Friday, December 13, 2013
By Bill Nemitz email@example.com
I'm trying very hard to get my blood boiling about the proposed sale of Congress Square Plaza to a private developer.
An April 2013 file photo of Congress Square Plaza in Portland, Maine.
Gordon Chibroski / Staff Phootgrapher
It's not working.
Sure, I sat through Monday night's three-plus hours of sometimes mind-numbing testimony to the Portland City Council on Ohio-based Rockbridge Capital's offer to pay the city $524,000 for two-thirds of Congress Square Plaza.
And I'm well aware that those who spoke, by a better than 2-to-1 ratio, pleaded with the council to hang onto this admittedly failed public space because to do otherwise would somehow signify the beginning of the end for what Henry Wadsworth Longfellow once called "the beautiful town that is seated by the sea."
Still, with all due respect to the wordsmith who sits to this day high above nearby Longfellow Square, this kerfuffle over Portland's least appealing plaza (sorry, folks, but I refuse to call it a park) has me mystified.
From where I sat, Monday's public hearing consisted of three basic groups: the forward looking, the backward looking and the just plain loony.
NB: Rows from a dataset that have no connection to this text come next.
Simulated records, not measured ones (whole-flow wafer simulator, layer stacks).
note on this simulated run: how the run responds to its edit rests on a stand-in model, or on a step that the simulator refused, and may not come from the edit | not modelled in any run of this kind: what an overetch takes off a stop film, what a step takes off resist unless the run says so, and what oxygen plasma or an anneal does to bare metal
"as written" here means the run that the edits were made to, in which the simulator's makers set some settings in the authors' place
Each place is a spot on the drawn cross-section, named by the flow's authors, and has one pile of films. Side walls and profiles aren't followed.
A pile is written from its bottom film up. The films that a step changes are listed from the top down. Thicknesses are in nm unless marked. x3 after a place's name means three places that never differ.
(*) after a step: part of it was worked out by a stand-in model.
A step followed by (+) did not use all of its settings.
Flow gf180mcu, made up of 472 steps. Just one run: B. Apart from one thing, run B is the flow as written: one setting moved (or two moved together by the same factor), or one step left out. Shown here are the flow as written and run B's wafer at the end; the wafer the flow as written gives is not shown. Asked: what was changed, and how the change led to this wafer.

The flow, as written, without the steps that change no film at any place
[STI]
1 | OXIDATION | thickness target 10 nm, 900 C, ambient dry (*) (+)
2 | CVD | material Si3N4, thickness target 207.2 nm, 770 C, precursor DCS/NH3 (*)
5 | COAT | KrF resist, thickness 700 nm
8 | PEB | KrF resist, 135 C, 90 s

Let's begin with the latter.
First came the guy who ignored Mayor Michael Brennan's repeated request to put down his "Don't Sell Our Park" sign, only to vamoose when it became apparent the cops were on the way.
Then came former state Rep. John Eder, who clearly had been watching too much coverage of the crisis in Syria when he implored the council, "Don't do this! My gosh, you're going to war with the city of Portland!"
Then came the guy in the balcony who strongly insinuated that Rockbridge Capital got its project this far by bribing the City Council, followed by the woman from Freeport who queried, "If (the folks from Rockbridge Capital) are such great neighbors, why don't they open those (construction site) porta-potties to the general public?"
(Hey, it might solve the plaza's public urination problem.)
I'd love to keep going because this crowd – a mix of Occupy Mainers, Green Independents and the weak-bladdered – was hands-down the most entertaining. But alas, they were also the least influential, so we need to move on.
Next up are the backward looking, also know as the "Leave it to Beaver" crowd.
These people remember, with more than a little longing, those days long past when Congress Square Plaza was the venue for outdoor movies, ice skating and other wholesome, family-friendly activities.
Now mind you, this nostalgia goes back only to the early 1980s, when the corner in question was cleared via a federal Urban Development Action Grant. (Before that, it was home to a Walgreens Drug store and later a Dunkin' Donuts that became ground zero for Portland's prostitution trade.)
Speaker after speaker on Monday resurrected gauzy memories of a place where drug deals were nowhere to be seen, panhandlers didn't talk back and public pooping began and ended with the pigeons.
Holly Seeliger, a Portland School Committee member and burlesque dancer who performed Friday evening during a save-the-plaza demonstration (I can't wait until former Christian Civic League of Maine leader Michael Heath reads this), spoke eloquently about how she was actually conceived at the same Eastland Hotel that Rockbridge Capital is now spending $40 million to renovate.
When people ask her why she's so fixated on the plaza, Seeliger said, she tells them of the day in the mid-1980s when she was on a school field trip to the nearby Portland Children's Museum and the Portland Museum of Art.
"We got out of the museums and we ate lunch at Congress Square park to the sound of steel drums and musicians and dancers all in the park at the same time," recalled a wistful Seeliger. "I really fell in love with the idea that people would just play music and dance at the park just for the sake of doing so."